I woke up early this morning (after going to sleep somewhat earlier in the morning) with the intention of getting some revisions done. I did fairly well until the Marchioness arrived. Since then, I’ve been dividing my hours between consoling a rather irate Lady Cynthia, and keeping company with the somewhat bewildered (and needy, as all young kittens are) Lady Jane (for half the day this meant shifting from one room to another, as the two were adamently not getting along). I predict a sleepless night as the cats continue to negotiate their living space.
Last night, however, I thought up a way to bring some much needed-unity to my thesis. I’ve been writing about the ways that female communities form in London in Jacobean city comedies (Jonson’s Epicoene and Bartholomew Fair, Jonson-Chapman-Marston’s Eastward Ho!, Lording’s Ram Alley, Fields’s Amends for Ladies, and Beaumont’s Knight of the Burning Pestle are the central texts), and the ways that boy actors alternatively support and challenge these representations of female community in the city. While the intersections between these three problems (female bodies, city environment, and boy actor) intersect in coherent and definite ways, I’ve been having difficulties linking them in a focussed and concise way. It’s felt like a sprawling project.
The chapter I finished writing about a week and a half ago argues that generic structures like prodigal narratives, chivalric romances, pastoral poetry, and tragedy often defend patriarchal structures justified by “divine” and “essential” male authority. Transposed to the city, however, where fathers often abandon their families out of laziness, or in pursuit of unrealistic money-making ventures, and where mothers and wives are often required both to labour, and come up with schemes to enable their children to survive in the wake of the men’s failure to protect their families, these narratives appear anachronistic (or pure fiction), while families show themselves capable of being arranged in other than patriarchal structures. Eastward Ho! and The Knight of the Burning Pestle satirise these genres mercilessly. Boy actors heighten the satire against men (showing them to be little more than boys still), and, by extension, the genres which are supposed to consolidate the men’s authority. Women, though, are not nearly as threatened by the satire — partly because their position within the family is already unfixed and non-authoritative, but also partly because boys and women already occupy the same subordinate position in relation to men (both are bodies that the early moderns read as imperfect or not fully formed men’s bodies).

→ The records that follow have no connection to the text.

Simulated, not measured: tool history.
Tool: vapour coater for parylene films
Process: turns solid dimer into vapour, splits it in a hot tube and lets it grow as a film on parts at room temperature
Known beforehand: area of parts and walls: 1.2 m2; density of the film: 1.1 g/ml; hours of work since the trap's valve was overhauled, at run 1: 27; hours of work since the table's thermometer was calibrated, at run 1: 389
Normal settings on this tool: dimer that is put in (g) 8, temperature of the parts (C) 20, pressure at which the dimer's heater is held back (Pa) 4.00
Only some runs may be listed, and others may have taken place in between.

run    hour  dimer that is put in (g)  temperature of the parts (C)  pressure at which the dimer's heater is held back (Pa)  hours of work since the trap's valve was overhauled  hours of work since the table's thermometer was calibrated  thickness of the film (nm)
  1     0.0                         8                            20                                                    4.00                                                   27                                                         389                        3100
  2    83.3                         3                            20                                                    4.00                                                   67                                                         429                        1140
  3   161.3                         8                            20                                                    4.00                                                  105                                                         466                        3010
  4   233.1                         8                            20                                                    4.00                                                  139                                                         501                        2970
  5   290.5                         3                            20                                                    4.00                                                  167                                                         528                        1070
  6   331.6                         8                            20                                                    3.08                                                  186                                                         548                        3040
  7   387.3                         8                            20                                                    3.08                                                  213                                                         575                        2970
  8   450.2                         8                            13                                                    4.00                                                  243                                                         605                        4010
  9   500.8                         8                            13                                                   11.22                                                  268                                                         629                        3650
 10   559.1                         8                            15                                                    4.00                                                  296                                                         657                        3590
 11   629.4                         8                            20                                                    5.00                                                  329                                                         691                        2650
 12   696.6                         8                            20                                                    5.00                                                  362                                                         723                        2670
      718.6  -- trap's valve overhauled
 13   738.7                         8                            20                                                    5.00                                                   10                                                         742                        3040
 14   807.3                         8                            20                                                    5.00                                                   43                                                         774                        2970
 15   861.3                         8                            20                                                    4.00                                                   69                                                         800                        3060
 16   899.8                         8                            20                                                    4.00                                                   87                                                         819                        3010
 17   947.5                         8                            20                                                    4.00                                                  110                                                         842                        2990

But boys’ bodies, I’ve decided, are more dangerous than women’s on stage (or anywhere) — because a boy is somewhere between a man and a woman. The boy actor in a boy’s company is either an effeminate male or a masculine woman. He can be desired simultaneously, by men and women. He can play a boy playing a girl much more easily than an adult male actor can. Indeed, he can play any type of role easily, and this is his value as an actor. The popularity of boy company productions suggests the boy actor was desired for his ability to be a fluid and unfixed self. But the possibility of a fluid and unfixed self also terrifies adult males and leads to the production of anti-theatricalist pamphlets that protest the stage is quite literally unfixing men, turning them back into women, or into creating sartorial laws that attempt to fix status by demanding that clothes act as sure and immediately visible signifiers of one’s position in society. The boy’s body on stage, terrifying and desired, is a fetishised object, one that represents the same fears that the everyday life of the city is unfixing gender, social status, and family structures, by allowing anyone with enough money to fashion their lives and their bodies however they want (a good opportunity for female communities, but a bit of a threat for male ones).
Two years ago, at my honours defense, my then-supervisor asked me if I was reading boy actors as something akin to tofu: a substance that can take on any flavour. I couldn’t think of an unproblematic answer then, but now I can respond, unequivocally, yes. That’s the whole terrifying point.
18 June 2010 ~ Hamilton
(Also, in case anyone was worried, no, I didn’t forget Ben’s birthday last week. Indeed, I threw him a party, with early modern-style food, allegorical costumes and the delightful party game which A. made.)